Minnesota Republican lawmakers on Thursday stopped two DFL gun bills — one to expand background checks to private gun sales and transfers and another that would have let family members temporarily restrict a loved one’s access to firearms.
A majority of Republicans in the House’s public safety committee voted to indefinitely set aside the background checks expansion. The final vote was 9-7, with one Republican, Rep. Keith Franke of St. Paul Park, voting with Democrats to keep the measure alive.
Republicans stopped the second bill shortly after that in a 10-6 vote.

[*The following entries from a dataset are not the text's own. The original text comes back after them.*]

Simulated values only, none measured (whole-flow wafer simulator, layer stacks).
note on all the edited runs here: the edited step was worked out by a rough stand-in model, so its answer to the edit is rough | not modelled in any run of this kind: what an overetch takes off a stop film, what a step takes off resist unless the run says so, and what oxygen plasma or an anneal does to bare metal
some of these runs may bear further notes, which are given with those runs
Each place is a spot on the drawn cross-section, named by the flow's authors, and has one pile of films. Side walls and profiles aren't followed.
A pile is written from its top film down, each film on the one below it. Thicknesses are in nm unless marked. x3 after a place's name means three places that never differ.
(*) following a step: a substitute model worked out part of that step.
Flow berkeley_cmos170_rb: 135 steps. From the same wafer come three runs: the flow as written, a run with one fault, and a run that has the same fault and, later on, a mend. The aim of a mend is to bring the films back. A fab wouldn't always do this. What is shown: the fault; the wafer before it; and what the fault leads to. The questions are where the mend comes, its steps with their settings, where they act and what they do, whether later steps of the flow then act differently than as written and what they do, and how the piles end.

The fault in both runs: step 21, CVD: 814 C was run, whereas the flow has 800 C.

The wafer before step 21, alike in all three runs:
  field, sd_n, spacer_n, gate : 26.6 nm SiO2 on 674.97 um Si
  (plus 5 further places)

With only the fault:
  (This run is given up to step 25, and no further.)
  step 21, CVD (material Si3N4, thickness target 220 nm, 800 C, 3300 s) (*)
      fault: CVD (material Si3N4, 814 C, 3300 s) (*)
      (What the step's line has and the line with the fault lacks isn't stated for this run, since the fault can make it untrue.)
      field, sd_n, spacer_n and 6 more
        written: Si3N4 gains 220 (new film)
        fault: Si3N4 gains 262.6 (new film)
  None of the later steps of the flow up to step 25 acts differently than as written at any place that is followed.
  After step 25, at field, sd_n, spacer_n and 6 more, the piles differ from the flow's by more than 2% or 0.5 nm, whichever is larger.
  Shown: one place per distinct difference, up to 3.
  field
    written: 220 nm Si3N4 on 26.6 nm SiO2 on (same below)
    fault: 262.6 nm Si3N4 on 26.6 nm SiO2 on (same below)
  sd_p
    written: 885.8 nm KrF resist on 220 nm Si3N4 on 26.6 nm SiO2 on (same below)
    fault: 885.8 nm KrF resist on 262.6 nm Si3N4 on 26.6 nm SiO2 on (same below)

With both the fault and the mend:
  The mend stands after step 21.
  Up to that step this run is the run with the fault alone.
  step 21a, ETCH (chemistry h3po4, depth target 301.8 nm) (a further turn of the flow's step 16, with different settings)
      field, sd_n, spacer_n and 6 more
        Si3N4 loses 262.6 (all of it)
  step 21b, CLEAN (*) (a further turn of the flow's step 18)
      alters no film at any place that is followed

The legislative drama Thursday came after scores of gun control supporters and gun owners rushed to the Capitol after Rep. Dave Pinto, DFL-St. Paul, used an obscure parliamentary rule to force the vote on the expanded background checks bill and the temporary restriction bill.
Expanding background checks to private sales and transfers could be done without impinging on the rights of hunters, Pinto argued.
“We can keep more guns out of the hands of dangerous people and also uphold the rights of those Minnesotans. We can do both,” he told fellow House members. “We must do both.”
But Joe Olson, a Mitchell Hamline University law professor who has been active in Minnesota gun debates for three decades, said it wouldn’t do what supporters hope. “No background check can stop an evil mind or reveal undiagnosed insanity.”
The debate brought a swarm of orange-shirted gun control supporters to the Capitol — their shirts reading “Minnesotan Against Getting Shot” — as well as gun owners wearing Second Amendment buttons.
Hours before the committee gaveled in, crowds grew outside the hearing room. Some people on opposing sides were having civil debates as they waited. But mostly, they kept to their own.
Jeff Gigler, who sold the orange gun control shirts, said the use of hunters’ color was intentional. “It really bothers the opposition,” he said.
Gun rights supporters were decked out in their own maroon shirts proclaiming them to be gun owners and buttons saying the Second Amendment needs protecting. Some of them, though, couldn’t resist buying the blaze orange “Minnesotan Against Getting Shot” shirts.
Gun restriction measures have not fared well in recent years at the GOP-controlled Legislature. Gun-rights supporter Tim Grant of Edina said he and others are intent on keeping it that way.
“It’s always important to kill these things at the earliest possible stage. And that’s this. That’s today,” he said prior to the committee hearing.
Gun control supporters had hoped the national debate after last month’s school shooting in Florida would shift views at the Legislature.
“Since the mass shooting in Florida, seeing our youth stand up and basically saying to the adults, ‘You’re not adulting on this. You’re not keeping us safe,’ I think has really helped people who have might have been hesitant on this issue step up and start leading,” Nancy Nord Bence of the gun control group Protect Minnesota said before the hearing began.
Bence said she expected the gun issue to play a big role in the upcoming elections regardless of whether new laws pass first.